Fantastic Beasts And Where To Find Them: The Original Screenplay, by J.K. Rowling
I find it hard to believe that this is the third review on the title Fantastic Beasts And Where To Find them that I have made . J.K. Rowling’s immensely successful Harry Potter series is credited for having encouraged many young people of my generation to read, and this book is even better poised than the Cursed Child  to encourage readers to learn how to better read plays. Those who are already familiar with the movie should find this particular book fairly easy to read, as they will be able to have images of the movie in their mind, and so it would make the book a good learning experience for those just picking up plays for the first time. For those who are more familiar with reading plays , this book has a lot to offer in terms of learning some of the language of screenwriting, as Rowling uses a few techniques like jump and flash cuts, a bit of voice over (but not too much), and plenty of off-screen conversations and detailed action descriptions to keep the writing interesting.

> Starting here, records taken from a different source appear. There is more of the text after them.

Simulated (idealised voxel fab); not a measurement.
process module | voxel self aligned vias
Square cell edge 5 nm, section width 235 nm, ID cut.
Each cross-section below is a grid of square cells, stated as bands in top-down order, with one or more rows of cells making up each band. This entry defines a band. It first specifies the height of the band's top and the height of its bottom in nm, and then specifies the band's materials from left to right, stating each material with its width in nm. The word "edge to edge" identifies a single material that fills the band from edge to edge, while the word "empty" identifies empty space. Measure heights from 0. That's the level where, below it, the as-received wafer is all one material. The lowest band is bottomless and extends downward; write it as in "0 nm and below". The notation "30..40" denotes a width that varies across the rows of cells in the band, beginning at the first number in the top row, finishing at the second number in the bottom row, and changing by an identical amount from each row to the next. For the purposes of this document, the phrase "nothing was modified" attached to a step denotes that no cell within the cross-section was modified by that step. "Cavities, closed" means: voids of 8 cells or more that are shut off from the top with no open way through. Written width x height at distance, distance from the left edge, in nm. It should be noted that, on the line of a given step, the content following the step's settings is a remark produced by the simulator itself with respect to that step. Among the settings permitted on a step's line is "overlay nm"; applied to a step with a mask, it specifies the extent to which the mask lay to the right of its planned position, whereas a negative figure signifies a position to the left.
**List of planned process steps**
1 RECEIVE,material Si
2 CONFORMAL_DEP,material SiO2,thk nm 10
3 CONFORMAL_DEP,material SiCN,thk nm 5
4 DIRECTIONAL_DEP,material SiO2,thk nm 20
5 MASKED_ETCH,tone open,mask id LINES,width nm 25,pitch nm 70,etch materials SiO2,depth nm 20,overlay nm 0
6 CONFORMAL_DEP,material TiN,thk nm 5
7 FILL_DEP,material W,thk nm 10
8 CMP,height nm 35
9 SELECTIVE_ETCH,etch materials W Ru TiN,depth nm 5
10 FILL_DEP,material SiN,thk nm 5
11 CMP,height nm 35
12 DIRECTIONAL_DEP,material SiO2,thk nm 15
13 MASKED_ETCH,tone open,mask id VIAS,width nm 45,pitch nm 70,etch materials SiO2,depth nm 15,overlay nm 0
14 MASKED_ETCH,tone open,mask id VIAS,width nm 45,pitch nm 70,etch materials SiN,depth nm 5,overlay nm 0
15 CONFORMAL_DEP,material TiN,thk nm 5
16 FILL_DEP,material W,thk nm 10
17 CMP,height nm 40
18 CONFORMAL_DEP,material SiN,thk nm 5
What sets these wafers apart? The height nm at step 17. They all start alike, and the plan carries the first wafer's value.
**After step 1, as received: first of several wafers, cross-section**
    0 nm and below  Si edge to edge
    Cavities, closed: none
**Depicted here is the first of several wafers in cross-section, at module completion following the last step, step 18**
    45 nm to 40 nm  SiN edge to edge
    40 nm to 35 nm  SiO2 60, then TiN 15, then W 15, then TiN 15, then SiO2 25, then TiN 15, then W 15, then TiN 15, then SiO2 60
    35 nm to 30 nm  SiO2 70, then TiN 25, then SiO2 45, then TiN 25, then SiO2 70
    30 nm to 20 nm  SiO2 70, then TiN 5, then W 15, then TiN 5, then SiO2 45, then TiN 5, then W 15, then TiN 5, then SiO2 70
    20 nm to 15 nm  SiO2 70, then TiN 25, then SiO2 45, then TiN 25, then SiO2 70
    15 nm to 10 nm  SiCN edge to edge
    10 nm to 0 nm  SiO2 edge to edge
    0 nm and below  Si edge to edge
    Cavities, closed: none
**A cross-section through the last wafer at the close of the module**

For those who have not taken a look at this book already, it is worthwhile to examine the contents and structure of this particular screenplay. Coming in at a bit under 300 pages, this is a full-sized screenplay that is full of artistic touches that raise it above the common text-based appeal of most dramatic literature. There are 124 total scenes shown, and the scenes are not divided into any act, although most who are film theory students would likely divide the action into a typical three act structure anyway. In contrast to many plays, there is a great deal of irony and sarcasm shown within the directions as well, and it is striking and remarkable that Rowling was able to put so much of her trademark wit in a form that is generally rather incomplete in terms of its portrayal of textual matters. This screenplay definitely manages to find itself on the textual side of playwriting rather than on the image-based ones, and though this particular screenplay was not based on an existing novel, the fact that Rowling was able to keep her literary strengths in this particular art form suggests that she has a promising future as a screenwriter if she chooses to keep it up for the rest of the five films that she intends for this series.
What kind of people will like this particular book? If you liked the movie and enjoyed it enough that you would want to see it in your head as you read the screenplay, if you liked the characters of Fantastic Beasts and would like to gain insight into how J.K. Rowling pictured their interactions, and if you enjoy reading plays and screenplays already, you are a likely candidate for enjoying this book immensely. Despite its length it reads quickly and the scenes are short enough that it is not a difficulty breaking up one’s reading if one does not have the time to take the book in one fell swoop. The dialogue is witty and sparkling, the directions are immensely helpful to understanding the action, and there is a considerable amount of wit in the writing that hints at the subtexts of the movie, including Graves’ lingering jealousy about Dumbledore and his haltingly flirtatious relationship with Credence. Obviously, if you were not a fan of the movie or you are not fond of reading screenplays, you will probably not be interested in this book, but if you are on the fence about seeing the movie and enjoy this screenplay, you will likely find the movie to be of interest as well. This particular screenplay will likely deepen the interest in the movie and add more than a few galleons to J.K. Rowling’s overflowing Gringotts vault, and most people will not mind that in the least.